It's all about the algorithm--but which one will win?
Photo: Joran Hollender
Of the countless human pursuits touched by technology, music has been among the most profoundly transformed. Beginning more than a century ago, when Thomas Edison's phonograph gave rise to the recorded music industry, technology has brought music to the masses with steadily increasing efficiency, fidelity, and convenience. Today, the Internet, digital recording, and new storage technologies are coming together to prompt another momentous shift. It is liberating music from the last link to Edison's era: the dependence on physical, recorded media that has long confined it.
Of all the technologies fomenting this revolution, one of the most pivotal, and interesting, is the compression algorithm. The most common example is the ubiquitous MP3, which was a key enabler of Napster's rise in its copyright-flouting initial incarnation. MP3 is just one of an expanding array of such algorithms--more than 100 at last count--that also includes such contenders as WAV, WMA, Ogg, AAC, and AC-2. All of them use a variety of clever tricks to compress music files 90 percent or more, so that the data can be more economically transmitted over a network, such as the Internet, and stored on a computer or music player. They're all vying for a central role in the global recorded music industry, which now generates US $32 billion a year in revenues.
Powerful alliances are being formed. And unlike many previous technology-related business battles, technology may actually be a significant factor in this one. Consider Sony Corp.'s slick new music player, the NW-HD1. Praised for its compact size, long battery life, and clever touch-sensitive controller, the device nevertheless has been widely and bitterly criticized for its choice of compression algorithm: ATRAC3, a proprietary system used by Sony alone.

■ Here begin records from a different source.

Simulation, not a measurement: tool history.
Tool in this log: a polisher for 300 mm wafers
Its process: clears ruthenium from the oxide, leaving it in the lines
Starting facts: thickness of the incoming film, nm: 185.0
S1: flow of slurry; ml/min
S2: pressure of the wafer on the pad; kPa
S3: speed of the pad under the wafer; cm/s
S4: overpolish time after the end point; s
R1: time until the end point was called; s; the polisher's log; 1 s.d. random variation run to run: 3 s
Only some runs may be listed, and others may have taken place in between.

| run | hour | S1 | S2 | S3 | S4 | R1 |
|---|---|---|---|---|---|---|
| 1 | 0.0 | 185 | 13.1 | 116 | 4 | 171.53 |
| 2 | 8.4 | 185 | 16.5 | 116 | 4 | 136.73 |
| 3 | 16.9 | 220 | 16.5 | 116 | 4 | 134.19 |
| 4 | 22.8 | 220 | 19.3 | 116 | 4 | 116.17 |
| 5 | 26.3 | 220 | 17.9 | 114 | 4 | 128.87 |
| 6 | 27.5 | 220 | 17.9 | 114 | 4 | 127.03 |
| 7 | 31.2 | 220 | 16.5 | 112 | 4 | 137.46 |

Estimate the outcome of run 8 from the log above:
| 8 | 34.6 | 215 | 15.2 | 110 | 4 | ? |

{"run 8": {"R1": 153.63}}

Not since the days of the PC operating system wars in the 1980s, arguably, has a software issue held so much sway over an emerging category of consumer electronics. And this time, at least, technology will weigh fairly heavily as the marketplace sorts out winners and losers.
For the algorithms, the basic tradeoff is between sound quality and how much they can compress the music files. But there are other important considerations, including the extent to which the full-fidelity, uncompressed files can be re-created from the compressed files, how copy protection is implemented, and how secure the downloaded files are from unauthorized distribution.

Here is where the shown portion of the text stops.